Adventist Group Publishes Controversial Newspaper Ads
9 April 2018 | A group that traces its roots to the Adventist Church recently took out controversial ads in three different national newspapers.
The Eternal Gospel Church, founded in 1992 by Seventh-day Adventists, published ads in The Washington Times, USA Today and Diario Las Americas. They were published from Wednesday, March 28 through Friday, March 30.
The ads stressed the obligation of the seventh-day Sabbath, and that a decision of whether to worship on the seventh day or a counterfeit Sabbath would be forced upon the general population. The ads identified the Antichrist as the Roman Catholic pope. They listed dozens of biblical proof texts to bolster their claims.
PR Newswire states that the church has been putting ads in newspapers across the United States for the past 26 years. In its website the Florida-based church display photographs of its similarly controversial billboard ads.

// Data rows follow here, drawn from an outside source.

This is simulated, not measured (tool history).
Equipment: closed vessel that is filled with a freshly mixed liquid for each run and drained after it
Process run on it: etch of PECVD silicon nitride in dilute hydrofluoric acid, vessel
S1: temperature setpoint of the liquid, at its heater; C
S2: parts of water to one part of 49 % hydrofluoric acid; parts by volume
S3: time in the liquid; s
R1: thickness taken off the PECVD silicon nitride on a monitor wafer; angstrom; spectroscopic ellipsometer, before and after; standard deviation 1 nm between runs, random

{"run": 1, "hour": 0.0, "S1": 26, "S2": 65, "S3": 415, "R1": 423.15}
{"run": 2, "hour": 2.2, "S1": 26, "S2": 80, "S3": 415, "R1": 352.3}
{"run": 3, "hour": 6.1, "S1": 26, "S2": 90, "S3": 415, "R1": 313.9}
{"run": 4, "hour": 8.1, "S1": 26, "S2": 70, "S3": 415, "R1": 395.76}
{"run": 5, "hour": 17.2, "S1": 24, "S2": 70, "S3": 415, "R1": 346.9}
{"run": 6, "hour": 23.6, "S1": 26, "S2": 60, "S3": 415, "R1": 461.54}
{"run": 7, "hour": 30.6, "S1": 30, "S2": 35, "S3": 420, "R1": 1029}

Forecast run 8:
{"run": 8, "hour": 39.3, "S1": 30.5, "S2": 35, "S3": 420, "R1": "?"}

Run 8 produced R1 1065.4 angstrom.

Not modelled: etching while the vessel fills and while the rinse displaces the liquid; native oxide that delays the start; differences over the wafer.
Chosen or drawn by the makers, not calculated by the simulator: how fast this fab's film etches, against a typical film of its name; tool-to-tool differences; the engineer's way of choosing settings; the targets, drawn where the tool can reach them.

Explaining the reasons for placing ads, the church’s senior pastor, Raphael Perez, has claimed that sin is increasing in the world and that Sunday keeping is “being placed over the sacredness of the seventh-day Sabbath” under the influence of the pope. Perez warned that enforced Sunday worship is coming and will be the Mark of the Beast bringing the world to eternal ruin. He sees the separation of church and state deteriorating in the United States, opening the way for civil laws to mandate such worship.
The Eternal Gospel Church was first known as the Eternal Gospel Seventh-day Adventist Church. A federal trademark lawsuit between the General Conference of Seventh-day Adventists and Pastor Raphael Perez led to a settlement that forced the group to drop the words “Seventh-day Adventist” from their name.